Chafee’s Fiscal Record in Rhode Island

June 3, 2015

Lincoln Chafee, former U.S. Senator and Governor of Rhode Island, will announce his presidential run this week.  Chafee’s fiscal record as governor was moderately liberal, but much more centrist than Maryland’s Martin O’Malley.

Chafee served as governor of Rhode Island from January 2011 to January 2015, first as an Independent and then as a Democrat. (He was a Republican during his time in the U.S. Senate.) During his tenure, he received a “D” and a “B” on Cato’s Fiscal Policy Report Card on America’s Governors.

State spending grew substantially while Chafee was governor. From fiscal year 2011 to fiscal year 2012, Rhode Island general fund spending grew 5.2 percent and it grew another 5.1 percent from FY2012 to FY2013, according to data from the National Association of State Budget Officers (NASBO). NASBO data shows a 17 percent during Chafee’s entire tenure. This is almost three times population growth plus inflation for the state during his tenure.

Chafee promoted some tax increases to fund his expansion in government. In 2012 the state raised the cigarette tax. The sales tax base was expanded to cover clothing, pet services, and taxi rides. Sales tax base expansions can be the right pro-growth policy if they are combined with tax-rate cuts, but that was not on the case in Rhode Island. Chafee’s original proposal included even more tax increases, but the legislature prevented several from taking effect, such as an increase in the state’s meal and beverage tax.

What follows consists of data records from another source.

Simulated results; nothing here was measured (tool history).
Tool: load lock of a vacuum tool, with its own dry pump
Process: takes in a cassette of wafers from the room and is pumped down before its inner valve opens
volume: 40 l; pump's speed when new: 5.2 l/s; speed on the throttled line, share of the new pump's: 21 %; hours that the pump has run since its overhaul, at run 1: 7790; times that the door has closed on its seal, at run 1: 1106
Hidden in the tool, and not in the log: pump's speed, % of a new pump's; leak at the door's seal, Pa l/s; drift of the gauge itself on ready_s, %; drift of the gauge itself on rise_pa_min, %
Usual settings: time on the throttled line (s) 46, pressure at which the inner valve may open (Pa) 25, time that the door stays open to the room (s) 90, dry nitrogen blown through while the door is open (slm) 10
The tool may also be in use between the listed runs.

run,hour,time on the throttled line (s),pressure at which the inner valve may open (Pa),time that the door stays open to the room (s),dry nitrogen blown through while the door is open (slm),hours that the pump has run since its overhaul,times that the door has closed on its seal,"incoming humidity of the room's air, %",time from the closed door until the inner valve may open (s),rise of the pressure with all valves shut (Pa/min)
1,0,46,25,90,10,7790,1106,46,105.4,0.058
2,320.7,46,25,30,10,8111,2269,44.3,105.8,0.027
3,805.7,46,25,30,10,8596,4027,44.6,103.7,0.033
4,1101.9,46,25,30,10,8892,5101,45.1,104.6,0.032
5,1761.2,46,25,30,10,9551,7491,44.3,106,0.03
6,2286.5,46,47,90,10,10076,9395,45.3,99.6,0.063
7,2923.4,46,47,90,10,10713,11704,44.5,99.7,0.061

Thankfully for Rhode Island, Chafee also supported numerous pro-growth reforms. Rhode Island’s tax reform package that passed in 2014 helped Chafee’s score in the most recent report card. The plan cut the corporate income tax from 9 to 7 percent, reduced the estate tax by increasing the exemption, and repealed the state’s franchise tax. He also supported a robust pension reform plan in 2011 that raised the retirement age and eliminated cost-of-living adjustments for beneficiaries.

Chafee joins a crowded presidential field with his announcement this week. For a Democratic Party that has moved far to left, he seems to have a more sensible fiscal approach than others in his party.